Meanwhile, predictions about the timing of the next recession vary. One model from the Federal Reserve Bank of New York suggests a nearly 31% probability of such a slowdown by March 2021. A February survey showed that 50% of economists predict a recession will begin by the end of 2021. And there's a 70% chance that a recession will hit in the next six months, according to research released in February from the MIT Sloan School of Management and State Street Associates.
For more than 65 million Americans between the ages of 15 and 29, the next recession will likely be their first since entering the workforce. Here's what to expect.

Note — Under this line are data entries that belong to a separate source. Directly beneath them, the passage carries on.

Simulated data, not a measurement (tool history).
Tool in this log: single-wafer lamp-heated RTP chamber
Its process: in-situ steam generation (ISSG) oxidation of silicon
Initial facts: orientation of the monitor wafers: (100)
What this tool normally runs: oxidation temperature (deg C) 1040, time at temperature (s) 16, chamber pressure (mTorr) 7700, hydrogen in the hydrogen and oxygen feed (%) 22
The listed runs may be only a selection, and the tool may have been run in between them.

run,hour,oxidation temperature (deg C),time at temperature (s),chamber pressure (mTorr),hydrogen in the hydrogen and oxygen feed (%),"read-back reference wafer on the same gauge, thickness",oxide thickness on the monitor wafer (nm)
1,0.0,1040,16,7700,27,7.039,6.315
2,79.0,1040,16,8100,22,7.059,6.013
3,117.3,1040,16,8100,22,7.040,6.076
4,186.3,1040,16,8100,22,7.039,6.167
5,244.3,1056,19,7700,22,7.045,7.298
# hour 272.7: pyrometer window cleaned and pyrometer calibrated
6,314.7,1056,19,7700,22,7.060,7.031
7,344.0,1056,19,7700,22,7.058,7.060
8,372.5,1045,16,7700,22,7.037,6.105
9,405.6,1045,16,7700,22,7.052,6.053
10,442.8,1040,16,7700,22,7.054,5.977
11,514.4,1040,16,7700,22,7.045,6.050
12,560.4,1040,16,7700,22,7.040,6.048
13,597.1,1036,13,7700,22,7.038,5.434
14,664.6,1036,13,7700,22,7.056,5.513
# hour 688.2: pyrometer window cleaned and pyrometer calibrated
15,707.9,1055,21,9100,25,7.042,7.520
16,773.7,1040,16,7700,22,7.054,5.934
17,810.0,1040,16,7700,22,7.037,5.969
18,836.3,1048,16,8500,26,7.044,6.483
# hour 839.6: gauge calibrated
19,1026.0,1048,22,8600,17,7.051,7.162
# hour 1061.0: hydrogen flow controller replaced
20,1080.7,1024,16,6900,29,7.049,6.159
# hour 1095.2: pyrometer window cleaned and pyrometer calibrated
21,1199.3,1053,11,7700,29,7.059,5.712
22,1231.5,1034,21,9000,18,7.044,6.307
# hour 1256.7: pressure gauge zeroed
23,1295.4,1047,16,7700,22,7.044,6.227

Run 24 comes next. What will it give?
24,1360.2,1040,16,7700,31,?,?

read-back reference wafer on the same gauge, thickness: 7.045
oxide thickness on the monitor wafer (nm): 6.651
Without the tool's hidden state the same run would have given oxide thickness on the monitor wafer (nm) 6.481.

A recession occurs when there's a significant decline in economic activity as consumers and businesses spend less money. Many economists define a recession as two consecutive quarters of declines in gross domestic product (GDP), which is the sum of the value of all goods and services produced in an economy.
Another widely recognized recession indicator is unemployment. When there's a rapid spike in unemployment compared to recent lows, "the economy is effectively always in a recession," according to research from The Brookings Institution.
In the past 100 years, there have been 17 recessions, each lasting anywhere from six months to about 3.5 years, according to figures from the National Bureau of Economic Research. That works out to a recession roughly every six years, meaning that it's been longer than average since the economy experienced such a slowdown.
Here's how past recessions stack up, in terms of their length and peak unemployment rate.
The next recession could look much different than the last one. The Great Recession was the worst, and longest lasting, since the Great Depression that began in 1929. And while it's difficult to predict how severe future recessions will be, it's also unrealistic to assume they will mimic past ones — especially because the causes can vary, as does the impact on various industries.
Nearly half of Americans live paycheck to paycheck, according to a recent survey conducted by GoBankingRates. So understandably, job security is a primary concern in a recession.
Here's how past recessions have affected workers:
Even in the event of a downturn, there are ways to help recession-proof your career, according to experts, including: diversifying your skills, expanding your network, joining professional groups or associations, and looking for opportunities to transition to a different role or industry.
If a recession does affect your job, your spending habits will likely change. Fear of a recession can also prompt people to cut back out of concern or uncertainty.
Some experts have warned that because people are worrying about the next recession again, fear itself could fuel the next downturn. Even so, consumer confidence — how Americans fell about their personal financial situation and the health of the U.S. economy — hasn't taken a major hit yet.
Still, uncertainty is inherent to recessions. That's why experts recommend planning ahead now to help you stay on track in the event the economy gets bumpy. To recession-proof your finances, it can help to take steps like building up a cash emergency fund, getting spending and debt under control, and diversifying your income by picking up a side hustle.
During past recessions, the Federal Reserve has cut interest rates to try to stimulate economic growth by making it cheaper for consumers and businesses to borrow money. At the same time, you'll earn less interest on your savings account. As interest rates fall, check if it makes sense to refinance your debt, including mortgages, auto loans, and credit cards.
Like the unemployment rate, many professional investors monitor the major stock indexes for signs we're entering a bear market as a possible recession indicator.
The 2010 decade was one of the best ever for investors, with the S&P 500 surging more than 300% since 2009. But just as the economy goes through cycles, so does the stock market. In a bear market, major indexes like the S&P 500 — the benchmark for the U.S. stock market — fall more than 20% from a recent high.
The last bear market coincided with the Great Recession, and the S&P 500 fell 57% between October 2007 and March 2009. But that's not always the case; in fact, there have been 13 bear markets in the S&P 500 since 1945, and only eight of them overlapped with some part of a recession.
Even if the stock market doesn't enter a bear market, the value of your portfolio likely will slump, as professional investors try to forecast the severity of recession-related declines. Many investors flock to bonds during periods of economic uncertainty because these assets offer lower risks and more predictable returns — but bonds are a smart investment to have in your portfolio at any time. Work with a financial advisor or follow popular guidelines based on your age to figure out the right asset mix.
While recessions can be scary, it's important to not let fear of when the next one will hit completely sidetrack your career or financial decisions. Americans are likely to live through a handful of recessions during their lifetime, and these downturns can actually be a good opportunity for young investors to buy stocks at lower prices.